SUPREME COURT OF THE STATE OF NEW YORK Appellate Division, Fourth Judicial Department


October 7, 2011

THE PEOPLE OF THE STATE OF NEW YORK,
RESPONDENT,
v.
EDWIN MONTANEZ,
DEFENDANT-APPELLANT.

Appeal from an order of the Supreme Court, Oneida County (Barry M. Donalty, A.J.), entered October 2, 2009.

People v Montanez

Decided on October 7, 2011

Appellate Division, Fourth Department

Published by New York State Law Reporting Bureau pursuant to Judiciary Law § 431.

This opinion is uncorrected and subject to revision before publication in the Official Reports.

PRESENT: SMITH, J.P., CENTRA, CARNI, GREEN, AND MARTOCHE, JJ.

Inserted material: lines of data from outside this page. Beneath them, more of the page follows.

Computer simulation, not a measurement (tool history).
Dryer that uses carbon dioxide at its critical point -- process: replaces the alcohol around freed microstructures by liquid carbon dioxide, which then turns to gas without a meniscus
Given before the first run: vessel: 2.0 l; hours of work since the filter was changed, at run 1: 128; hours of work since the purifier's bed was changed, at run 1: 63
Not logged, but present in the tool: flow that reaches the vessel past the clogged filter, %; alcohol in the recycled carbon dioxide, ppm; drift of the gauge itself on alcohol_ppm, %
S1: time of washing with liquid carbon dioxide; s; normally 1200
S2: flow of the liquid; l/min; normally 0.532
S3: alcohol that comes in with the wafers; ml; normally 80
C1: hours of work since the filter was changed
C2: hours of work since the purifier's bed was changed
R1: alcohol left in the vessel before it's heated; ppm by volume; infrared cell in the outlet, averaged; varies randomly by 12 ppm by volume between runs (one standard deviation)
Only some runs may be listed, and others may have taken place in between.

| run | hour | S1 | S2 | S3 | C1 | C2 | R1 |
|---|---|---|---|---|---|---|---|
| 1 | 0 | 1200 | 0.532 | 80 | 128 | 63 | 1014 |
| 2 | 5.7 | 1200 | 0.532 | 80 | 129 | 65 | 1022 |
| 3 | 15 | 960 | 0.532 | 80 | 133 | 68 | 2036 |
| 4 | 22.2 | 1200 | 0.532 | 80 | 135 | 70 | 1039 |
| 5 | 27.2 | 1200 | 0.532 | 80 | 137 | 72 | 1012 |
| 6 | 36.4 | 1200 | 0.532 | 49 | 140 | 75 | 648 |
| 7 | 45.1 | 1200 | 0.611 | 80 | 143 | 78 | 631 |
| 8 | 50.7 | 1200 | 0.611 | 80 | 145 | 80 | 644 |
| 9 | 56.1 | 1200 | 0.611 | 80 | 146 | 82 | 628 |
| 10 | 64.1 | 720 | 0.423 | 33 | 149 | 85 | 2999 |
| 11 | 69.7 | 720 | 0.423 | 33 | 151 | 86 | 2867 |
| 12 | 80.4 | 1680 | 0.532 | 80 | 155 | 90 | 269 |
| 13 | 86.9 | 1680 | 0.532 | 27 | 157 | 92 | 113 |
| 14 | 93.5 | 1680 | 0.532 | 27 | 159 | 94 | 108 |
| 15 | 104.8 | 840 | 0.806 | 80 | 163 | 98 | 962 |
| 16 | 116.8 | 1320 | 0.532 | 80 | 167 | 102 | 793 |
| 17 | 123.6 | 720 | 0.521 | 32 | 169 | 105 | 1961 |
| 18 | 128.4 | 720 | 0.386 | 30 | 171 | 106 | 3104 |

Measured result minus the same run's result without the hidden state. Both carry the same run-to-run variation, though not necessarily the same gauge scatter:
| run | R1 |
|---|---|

The order determined that defendant is a level three risk pursuant to the Sex Offender Registration Act.

It is hereby ORDERED that the order so appealed from is unanimously affirmed without costs.

Memorandum:

Defendant appeals from an order determining that he is a level three risk pursuant to the Sex Offender Registration Act ([SORA] Correction Law § 168 et seq.). We reject defendant's contention that the assessment of 15 points against him under the risk factor for drug or alcohol abuse is not supported by the requisite clear and convincing evidence (see generally § 168-n [3]; Sex Offender Registration Act: Risk Assessment Guidelines and Commentary, at 15 [2006]). The risk assessment instrument (RAI) presented by the People contained defendant's admissions that he began using marihuana at age 9, alcohol at age 12, cocaine at age 25 and crack cocaine by the time he was in his 30s. Although the RAI sets forth that defendant had stopped using all substances for a period of time, it further describes his relapse four years prior to the instant offense. In addition, defendant admitted that he was intoxicated at the time of the rape of which he was convicted, and that intoxication, standing alone, would warrant the assessment of 15 points under the risk factor for drug or alcohol abuse (Risk Assessment Guidelines and Commentary, at 15).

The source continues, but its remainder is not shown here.